Description of problem: After a staged reboot on Neutron Controllers all active agents (dhcp and l3) tend to consolidate on the longest running controller and there is no mechanism for being automatically rebalanced. Only new agents will tend to be placed on the two idle controllers but unless your users create and delete networks and routers the scenario might be that all agents will be on a single controller for very long time. This makes the controllers to handle different load and potentially leading to more failures than in a well-balanced status. Version-Release number of selected component (if applicable): Identified on RHOS 11 but likely to happen on all of them. How reproducible: On a loaded environment always. On an idle testing environment not sure. Steps to Reproduce: On a three-controller cloud create: - Some networks dhcp enabled - Some routers - Reboot controller-2 - Reboot controller-1 - Reboot controller-0 Most of the l3/dhcp agents will tend to be active into controller-2 Note that perhaps with a low amount of networks and routers with no load the relocation might be done properly. When you have an environment where the controllers are misbehaving and go for a staged reboot as a recovery mechanism, the controller will not be responsive until the are rebooted so the only one taking ownership of the routers and networks going down. Actual results: 90%+ controllers active in the controller with the higher uptime after reboot. Expected results: Implement a balancing mechanism that might allow the active agents being rebalanced among the three controllers. Additional info: Perhaps some config flag to enable or disable the rebalancing mechanism would be interesting in case some operators prefer the current behavior.
I'll jot down some initial thoughts: The DHCP case isn't as urgent as the majority (84% according to UP) use A/A/A, so rebalancing is not relevant. Rebalancing L3 HA routers invokes data plane downtime. Therefor I don't think automatic rebalancing is desirable. I think in the case of downtime it's something operators would like to control. With that in mind I think we could provide a script that would use the API to rebalance routers (and DHCP if needed). If this boils down to a CLI driven script shipped in a Neutron or TripleO RPM that operators would invoke manually on demand, would that solve the issue as you see it?

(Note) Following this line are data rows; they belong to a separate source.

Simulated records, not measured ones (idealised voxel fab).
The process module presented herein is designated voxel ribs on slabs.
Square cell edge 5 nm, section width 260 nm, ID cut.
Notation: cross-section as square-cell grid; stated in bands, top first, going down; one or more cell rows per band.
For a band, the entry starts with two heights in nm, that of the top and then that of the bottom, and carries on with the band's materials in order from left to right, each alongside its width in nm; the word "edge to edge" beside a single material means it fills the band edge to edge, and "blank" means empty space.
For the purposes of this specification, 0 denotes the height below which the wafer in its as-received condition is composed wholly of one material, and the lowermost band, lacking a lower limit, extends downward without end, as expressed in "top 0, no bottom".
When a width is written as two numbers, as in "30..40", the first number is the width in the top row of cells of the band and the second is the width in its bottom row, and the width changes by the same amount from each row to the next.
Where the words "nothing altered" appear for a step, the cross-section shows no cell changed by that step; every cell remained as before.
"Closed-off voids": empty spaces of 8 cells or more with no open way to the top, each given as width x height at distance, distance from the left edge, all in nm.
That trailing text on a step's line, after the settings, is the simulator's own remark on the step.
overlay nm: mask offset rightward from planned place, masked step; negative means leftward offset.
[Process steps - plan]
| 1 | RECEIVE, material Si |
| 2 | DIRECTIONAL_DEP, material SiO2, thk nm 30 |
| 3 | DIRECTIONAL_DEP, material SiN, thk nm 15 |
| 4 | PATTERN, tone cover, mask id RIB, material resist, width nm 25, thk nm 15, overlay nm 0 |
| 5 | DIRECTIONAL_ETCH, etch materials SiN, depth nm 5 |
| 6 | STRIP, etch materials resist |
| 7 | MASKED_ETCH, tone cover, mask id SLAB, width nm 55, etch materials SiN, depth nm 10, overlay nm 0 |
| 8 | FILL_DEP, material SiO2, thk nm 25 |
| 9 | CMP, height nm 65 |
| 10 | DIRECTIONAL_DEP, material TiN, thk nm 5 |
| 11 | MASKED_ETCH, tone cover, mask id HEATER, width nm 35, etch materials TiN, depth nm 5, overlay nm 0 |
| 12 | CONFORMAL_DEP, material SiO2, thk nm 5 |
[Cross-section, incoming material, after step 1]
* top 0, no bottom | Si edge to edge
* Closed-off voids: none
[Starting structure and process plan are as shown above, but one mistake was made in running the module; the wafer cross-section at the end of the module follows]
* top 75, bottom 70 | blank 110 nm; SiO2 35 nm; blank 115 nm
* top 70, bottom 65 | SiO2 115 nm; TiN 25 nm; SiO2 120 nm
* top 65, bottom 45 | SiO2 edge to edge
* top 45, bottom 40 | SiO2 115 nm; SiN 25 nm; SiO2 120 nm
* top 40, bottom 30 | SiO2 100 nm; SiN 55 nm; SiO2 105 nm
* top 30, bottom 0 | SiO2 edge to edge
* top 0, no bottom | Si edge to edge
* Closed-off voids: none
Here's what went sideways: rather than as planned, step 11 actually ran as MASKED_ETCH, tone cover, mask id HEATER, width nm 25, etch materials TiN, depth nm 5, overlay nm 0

Assaf, Some tooling like the script you mentioned would work for me, not sure if this should have to sorted by any PM. I filed the RFE based on the internal discussion about if we felt that current behavior was the best way to manage HA setups. Or at least raise awareness that operators will tend to do staged reboots and, as result of it, consolidate most of the agents in one of the controllers.
Approving for OSP 14, under the understanding that we're treating this as a low priority RFE.
According to email discussion, Networking DFG will be responsible to run regression testing when, David Manchado, will perform functional testing.
Pushing this out of RHOSP 14, given other priorities.